KKR’s Leverage Buyout
Today, shares of Safeway were unchanged at $21.92.
Teena Massingill, a spokeswoman for Safeway, said the company doesn’t comment on speculation, when asked whether it has been approached by any potential acquirers or would be open to a sale. Keith Dailey, a spokesman for Cincinnati-based Kroger, also said the company doesn’t comment on speculation.
Safeway, which got its start with a small grocery store in Idaho in 1915, now has 1,678 stores in the U.S. and Canada.
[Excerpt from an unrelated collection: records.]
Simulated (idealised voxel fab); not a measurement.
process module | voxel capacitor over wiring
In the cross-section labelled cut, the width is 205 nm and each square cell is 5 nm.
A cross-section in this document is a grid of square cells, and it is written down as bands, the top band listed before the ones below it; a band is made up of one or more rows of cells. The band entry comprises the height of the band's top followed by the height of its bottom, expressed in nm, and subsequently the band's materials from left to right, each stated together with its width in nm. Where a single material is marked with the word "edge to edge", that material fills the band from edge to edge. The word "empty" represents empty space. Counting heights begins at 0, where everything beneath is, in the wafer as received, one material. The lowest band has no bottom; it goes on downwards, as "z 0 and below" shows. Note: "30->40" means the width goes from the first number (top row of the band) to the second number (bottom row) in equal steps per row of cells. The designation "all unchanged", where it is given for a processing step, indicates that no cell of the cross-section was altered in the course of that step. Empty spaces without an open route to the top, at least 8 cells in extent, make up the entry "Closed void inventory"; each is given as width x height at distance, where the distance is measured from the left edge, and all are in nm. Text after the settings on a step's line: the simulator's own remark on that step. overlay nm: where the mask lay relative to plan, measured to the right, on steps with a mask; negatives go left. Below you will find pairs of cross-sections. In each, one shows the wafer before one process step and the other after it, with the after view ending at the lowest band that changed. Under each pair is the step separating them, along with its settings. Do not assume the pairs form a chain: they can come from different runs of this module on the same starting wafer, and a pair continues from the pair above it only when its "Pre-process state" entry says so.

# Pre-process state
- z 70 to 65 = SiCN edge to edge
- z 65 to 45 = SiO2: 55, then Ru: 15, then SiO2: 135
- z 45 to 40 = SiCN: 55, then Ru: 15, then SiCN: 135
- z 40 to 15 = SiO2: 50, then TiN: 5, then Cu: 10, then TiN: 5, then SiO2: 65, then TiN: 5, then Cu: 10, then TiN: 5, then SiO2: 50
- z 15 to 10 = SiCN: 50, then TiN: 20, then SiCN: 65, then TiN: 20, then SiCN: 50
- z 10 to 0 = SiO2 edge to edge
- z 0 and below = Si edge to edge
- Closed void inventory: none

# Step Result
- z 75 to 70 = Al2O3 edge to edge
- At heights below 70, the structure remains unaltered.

A takeover wouldn’t be the first for the company. KKR & Co. took Safeway private in a 1986 leveraged buyout after Peter Magowan, the grocer’s chief executive officer at the time and grandson of the company’s founder, allied with KKR in a takeover battle against Herbert and Robert Haft. KKR sold its stake by 1999, making more than $7 billion on its original $129 million investment, according to KKR’s records.
‘Tough in Grocery’
Safeway shares had fallen 41 percent in the last five years through yesterday as bargain-hunting shoppers flocked to cheaper competitors such as Wal-Mart Stores Inc. In the same time period, Wal-Mart rose 28 percent, while Kroger, the largest U.S. grocery-store chain, declined 19 percent and Supervalu Inc. lost 84 percent.
“It’s tough in grocery right now,” said Highmark’s Lowenstein. “You look at the history of the grocery business and they have gone in and out of the hands of private equity many times.”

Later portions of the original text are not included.